Las Vegas Sun

April 19, 2024

Jon Ralston:

Decision should be wake-up call for cops

I trust the police. But I don’t trust the old coroner’s inquest system.

And if the cops and their allies don’t watch out, their efforts to gut the reformed process will destroy confidence in what is arguably the valley’s most important institution: Metro Police.

Federal Judge Phillip Pro, in a brilliantly worded and argued decision last week, handed down a document that shreds the persistent and, yes, pusillanimous claims by the cops that somehow their constitutional rights are being threatened if they are questioned vociferously after they kill someone. The police — aided and abetted by a district attorney who has been negotiating for some time to go to work for them — have been trying to eviscerate a process that was — I use this word for a reason — justifiably changed because it is demonstrably skewed in favor of a department that apparently has not ever had an unjustifiable shooting.

The cops are going to appeal Pro’s decision, and they may well win. (I talked to the police’s attorney, Josh Reisman, on “Face to Face” last week about it.)

But in so doing, they are asking for people who ordinarily support the department and believe the overwhelming majority of officers are good cops to accept that the thin blue line has erected a thick wall of obstruction. Pro’s decision comes against a backdrop of the Review-Journal’s stunning and revealing series about officer-involved shootings, one replete with vignettes that should frighten people.

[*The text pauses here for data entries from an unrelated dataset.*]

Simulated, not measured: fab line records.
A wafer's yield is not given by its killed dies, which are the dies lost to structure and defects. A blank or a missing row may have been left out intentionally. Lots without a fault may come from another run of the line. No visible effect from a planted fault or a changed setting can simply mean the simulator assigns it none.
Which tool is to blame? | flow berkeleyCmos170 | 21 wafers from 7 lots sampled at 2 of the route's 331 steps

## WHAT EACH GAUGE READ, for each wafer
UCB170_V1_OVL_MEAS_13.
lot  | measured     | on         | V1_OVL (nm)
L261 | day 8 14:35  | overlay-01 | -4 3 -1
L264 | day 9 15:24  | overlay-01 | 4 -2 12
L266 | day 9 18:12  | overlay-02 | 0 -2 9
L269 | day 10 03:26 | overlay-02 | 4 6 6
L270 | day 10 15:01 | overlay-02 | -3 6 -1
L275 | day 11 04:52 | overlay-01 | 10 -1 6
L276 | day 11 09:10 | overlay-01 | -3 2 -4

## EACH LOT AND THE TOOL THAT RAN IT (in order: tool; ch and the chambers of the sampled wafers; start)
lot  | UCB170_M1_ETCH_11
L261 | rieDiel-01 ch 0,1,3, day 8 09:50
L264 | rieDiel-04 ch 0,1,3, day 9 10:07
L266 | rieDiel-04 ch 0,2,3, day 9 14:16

This is about as serious an issue as there is for a community — the ability to believe the men and women given license to kill only kill when it is warranted and are punished severely when they it is not. But, as Pro pointed out, while police should be treated differently, they are not entitled to extra-constitutional rights regular folks do not have.

Pro’s language piercing the due process and equal protection arguments put forth by the police is compelling, reducing to rhetorical ashes the proposition that those other than their partners in crime-fighting, the district attorney’s office, should question officers during inquests. To wit:

• “The inquest is designed to be an investigatory body, not an adjudicatory or accusatory body. It does not adjudicate any legal rights. It does not recommend any particular action to any other entity, including the district attorney’s office. Whether to initiate criminal charges following an inquest remains solely within the discretion of the prosecuting authorities. The fact that officers may face reputational harms, may suffer adverse employment actions, or may become the subject of a future civil or criminal proceeding are speculative collateral consequences that do not trigger due process guarantees.”

• “The public has special interests in ensuring police officer accountability, fostering a trust relationship between police officers and the community they serve, and providing a balanced and transparent investigative process in situations where the police department is called upon to investigate its own officers. These concerns do not arise with respect to the average citizen.”

One word: Amen.

There are other issues addressed in the lawsuit and Pro’s decision about separation of powers and whether a justice of the peace is the appropriate person to preside over the inquests. But that is a relatively minor point and one that will be resolved by the state Supreme Court.

But the fundamental issue here is whether the police will be treated fairly in a process that the evidence shows has treated them much more than fairly in the past, often with the complicity of the district attorney’s office, whose prosecutors usually offer slow pitches to the cops on the stand. The context of District Attorney David Roger’s incipient hiring by the police union and his criticism of the revamped process cannot be ignored, either.

Sheriff Doug Gillespie, who was hand-picked by his predecessor, Bill Young, has impressed me. He has been remarkably accessible and forthright. Gillespie is not as outspoken as Young was and is — his tart remarks were invaluable to the R-J in that groundbreaking series.

But the sheriff also has not taken the same position on the inquest as has the police union, and I know he is concerned with Metro’s image and reputation. I am sure he realizes the continuing damage done by the police using the courts to try to overturn reasonable reforms passed by elected officials after recommendations from a task force. I hope he reiterates his position frequently and loudly.

Image may not be everything, as one Las Vegan used to say. But when it comes to a police organization, it is critical to the community’s belief in a system designed to protect and serve, not to obstruct and cover up.

If the police continue to fight against a reasonable coroner’s inquest system, they will have only themselves to blame if the community loses its faith.